Conjurer’s debut full length Mire is menacing from the moment the first chord is struck. The record’s opening track Choke plays out with a huge intro of chugged guitars and bellowed growls, pummeling your ears into dust before the song even gets going. The song then unfolds into a whirlwind of sludge infused death metal played with mathematical precision. The drums are intricate and super tight, and serve to accent thick, tar like guitars fantastically. The song steams along for a good five minutes before winding down into a plucked melancholy outro which plays seamlessly into the next track Hollow, a six minute journey of stark contrasts and dissonant melodies. The song jumps from loud and heavy to delicate and melodic with a almost deliberate clumsiness which I find reminiscent of some of YOB’s earlier work. The song’s intricately layered guitars and dual vocal attack set this song apart from the previous, while still maintaining the same overall sound.
Thankless wastes no time in letting the aggression out. Rapidly dispatching the blastbeats before diving back into monstrous chugged passages. This record is obscenely heavy at times, but never ventures into the thuggish or tough guy territory as it would be so easy to do. Even the most brutal parts are tastefully executed, and feel relevant to the song. However, in a record this heavy, it is the melodic parts that stand out the most, and Conjurer are more than capable of delivering in this arena also, demonstrated throughout the song with beautifully layered guitar harmonies and clean vocals seamlessly thrown in.
We then see Conjurer take a more stripped back approach to songwriting with Retch a 3 minute metallic hardcore track with a penchant for D-beat and drastic tempo changes, and while this song lacks the complexities and nuances of the previous tracks; for me it is the stand out song so far. But then, I am a sucker for D-beat…
The eponymous track The Mire is 4 minute genre bending exercise in catharsis which sees Conjurer take elements of black, prog and death metal with a thick tar of sludge to hold it all together.
It’s rare to hear a debut album that is this accomplished and confident in it’s own sound. There is no second guessing Conjurer’s M.O with this record. The production quality is outstanding, everything sounds massive and in your face, but also crystal clear without that “overproduced” sound. Every note plucked, and cymbal hit cuts through, even in the most chaotic parts.

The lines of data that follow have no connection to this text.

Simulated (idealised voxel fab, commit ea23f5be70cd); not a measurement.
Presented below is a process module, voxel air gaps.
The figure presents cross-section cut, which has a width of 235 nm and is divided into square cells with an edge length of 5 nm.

Album closer “Hadal” is a lumbering behemoth, with a slow fuzz soaked doom-esque riff repeat that brings to mind bands like Slomatics or Conan. This is the most consistent song on the record, it maintains a tectonically slow pace throughout its 8 minute duration and is not afraid to sit on the riffs for prolonged periods, giving Hadal a level of immersiveness that the rest of the album lacks.
It has been hard to write about this record without resorting to hyperbole, but when everything is as grandiose as it is on Mire, it is well deserved.